# Which miter box should I get?



## jspill (Jan 25, 2012)

I'm thinking of buying a miter box. I am reluctant to buy one from ebay or craigslist. I need one that will make a 90* vertical cut of at least 4". If you have a miter box that you would highly recommend I'd like to hear about it. I've read about the Nobex champion #180 model and it seems like a good one. The price of $160.00 with free shipping sounds pretty good.


----------



## waho6o9 (May 6, 2011)

http://lumberjocks.com/topics/36757

Well discussed in the above thread. I purchased a nice Jorgensen off of Craigslist for $10.00 
so I wouldn't discount all available outlets so quickly.

Good luck on your decision Jspill.


----------



## Richforever (Mar 19, 2008)

ShopNotes magazine vol.21 issue 122 came up with the Nobex Champion 180 as the best. Apparently one really cool feature was the ability to lock in any angle with a lever at the back side.


----------



## Smitty_Cabinetshop (Mar 26, 2011)

I don't recall having anyone chime in on the Nobex referred to above… I'll have to check it out!

Older models will cut at 4" depth, but it's obviously all about the saw itself vs. the box. And typically, the saws are in the neighborhood of 26" x 4" or larger. Millers Falls and Langdon are very highly regarded, and are piston types vs. Stanley's fixed span approach. Another box is the Goodel Pratt; it's my most recent and it is very, very nice.
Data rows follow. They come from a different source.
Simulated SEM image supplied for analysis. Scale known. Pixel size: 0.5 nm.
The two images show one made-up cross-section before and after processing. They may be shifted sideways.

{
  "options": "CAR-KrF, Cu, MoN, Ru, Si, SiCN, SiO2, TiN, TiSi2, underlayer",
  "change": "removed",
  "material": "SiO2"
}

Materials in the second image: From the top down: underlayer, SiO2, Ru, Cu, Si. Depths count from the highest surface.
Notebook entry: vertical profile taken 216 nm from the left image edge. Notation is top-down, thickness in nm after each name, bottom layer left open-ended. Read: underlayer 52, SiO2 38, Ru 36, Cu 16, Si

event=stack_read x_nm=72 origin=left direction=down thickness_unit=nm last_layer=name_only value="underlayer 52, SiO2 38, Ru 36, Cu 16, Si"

As a long-time watcher of ebay's mitrebox listings, and I mean pretty consistently for the better part of the last couple years, I wouldn't buy one from ebay either. Craigslist is a very good option, because you can put your hands on the box and saw before pulling the trigger.

Good luck!


----------



## gargey (Apr 11, 2016)

Nobex Champion #180 is good. I got the Japa knees aftermarket blades for it, makes it cut way faster.

I sunk threaded insert nuts into the top of my workbench, so I can screw it down to my bench through holes in the feet, making it rock solider than the rock of jemima.

It's a good setup. Keeps me from having to use my shooting board save for extra-fine work.


----------



## jwmalone (Jun 23, 2016)

I have a Nobex 202 pro, got it at a thrift store for 15 bucks still had the owners manual. Its fantastic Nobex makes great stuff imo.


----------



## loiblb (Jul 6, 2015)

If you look around you can still find a Millers Falls Langdon with the saw intact. This one needed a little cleaning but works like a charm.


----------



## GR8HUNTER (Jun 13, 2016)

I'm thinking of buying a miter box. I am reluctant to buy one from ebay or craigslist

I just like to know why not craigslist ….. you get to go see it in person …...... even ebay if close to you ….you can search only close to you


----------



## bandit571 (Jan 20, 2011)

The three I've bought over the years were all from Garage sales. Keep an eye out, and look over the saws with it. The last one I picked had four saws with it!


----------



## MarshallCS (May 18, 2016)

Can any mitre box be used with a japanese pull saw?


----------



## wood2woodknot (Dec 30, 2012)

If you can find the box, I have the saw below if anyone is interested:

STANLEY 24"x4" MITER SAW by Disston/Porter. Straight back, tight handle, needs sharpening. $20.00 plus postage. (Not sure if I know how to insert the photo)









Ooops - photo was cropped somehow. Can e-mail full photo if need be,


----------